The works in the show were largely inspired by a recent trip the artist made to her ancestral country at Lawn Hill Gorge and Riversleigh Station with her family. Other works were inspired by a residency at the Pink Palace, Julalikari Council, Tennant Creek working with Aboriginal women. Some of the works on canvas were started there and they hold the earth from that region. Another piece recalls the Connistan Massacre and other such incidents in Australia's history.

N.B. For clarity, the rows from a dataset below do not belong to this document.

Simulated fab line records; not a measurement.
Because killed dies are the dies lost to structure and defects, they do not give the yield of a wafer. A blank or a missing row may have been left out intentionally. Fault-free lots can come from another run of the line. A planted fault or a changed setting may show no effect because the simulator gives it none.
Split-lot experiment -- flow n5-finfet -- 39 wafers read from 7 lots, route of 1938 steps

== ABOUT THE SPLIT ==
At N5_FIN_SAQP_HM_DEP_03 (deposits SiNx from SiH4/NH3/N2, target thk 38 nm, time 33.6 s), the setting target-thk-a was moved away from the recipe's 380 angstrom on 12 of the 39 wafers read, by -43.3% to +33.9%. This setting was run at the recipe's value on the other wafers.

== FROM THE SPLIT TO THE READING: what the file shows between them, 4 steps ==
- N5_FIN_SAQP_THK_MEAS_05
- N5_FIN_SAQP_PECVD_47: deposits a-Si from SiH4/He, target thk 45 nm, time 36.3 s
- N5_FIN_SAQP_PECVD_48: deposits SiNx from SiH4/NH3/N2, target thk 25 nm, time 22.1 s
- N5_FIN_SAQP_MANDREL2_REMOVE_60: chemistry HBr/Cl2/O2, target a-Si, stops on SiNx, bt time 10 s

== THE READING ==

To quote from the catalogue essay by Hannah Fink: The notion of country is central to any understanding of Aboriginality, whether in presence or, as for the many Aboriginal people separated from their ancestral land, in absence. Much of Judy Watson’s work is characterised precisely by a dynamic of presence and absence, whether through use of relief and resist methods of print or mark-making, depiction of the motifs of fossils, shells, vessels and islands, or allusion to the relation of past and present, remembrance and forgetting, erasure and renaissance.
In 1990, Judy travelled with members of her family to the birthplace of her grandmother and her great-grandmother, a profound experience which has become the touchstone of her work. Of this experience of country Judy says, it was learning from the ground up.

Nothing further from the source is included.